Bottom line, just like in "Fools Rush In", we're told to watch for signs, they're everywhere and they have meaning, so when the attorney crashes the wedding to let Melanie know that she forgot to sign the divorce papers herself, well, that's a sign, isn't it?  Also she can't sign them then and there now that she knows that Jake has an artistic side, and then also did some healing and communicating in the dead coon dog graveyard. Yes, that's a thing. But maybe after seven years apart they can start to talk again and even fall back in love. Andrew was only marrying her to get back at his mother, anyway. Right? He can find another woman to marry that will piss her off even more, that should be easy. enough to do...

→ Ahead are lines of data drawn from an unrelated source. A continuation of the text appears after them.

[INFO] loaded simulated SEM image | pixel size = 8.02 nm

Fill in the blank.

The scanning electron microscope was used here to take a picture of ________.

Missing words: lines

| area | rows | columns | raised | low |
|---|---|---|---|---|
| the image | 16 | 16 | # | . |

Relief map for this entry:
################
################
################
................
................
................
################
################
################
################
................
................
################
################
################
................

And yes, the song "Sweet Home Alabama" is played in this movie, a couple of times I think. But a cover version, not the original Lynyrd Skynyrd version. Whatever.  But they filmed a lot of this in Georgia, not Alabama, for tax reasons. Again, whatever. 

Directed by Andy Tennant (director of "Fools Rush In")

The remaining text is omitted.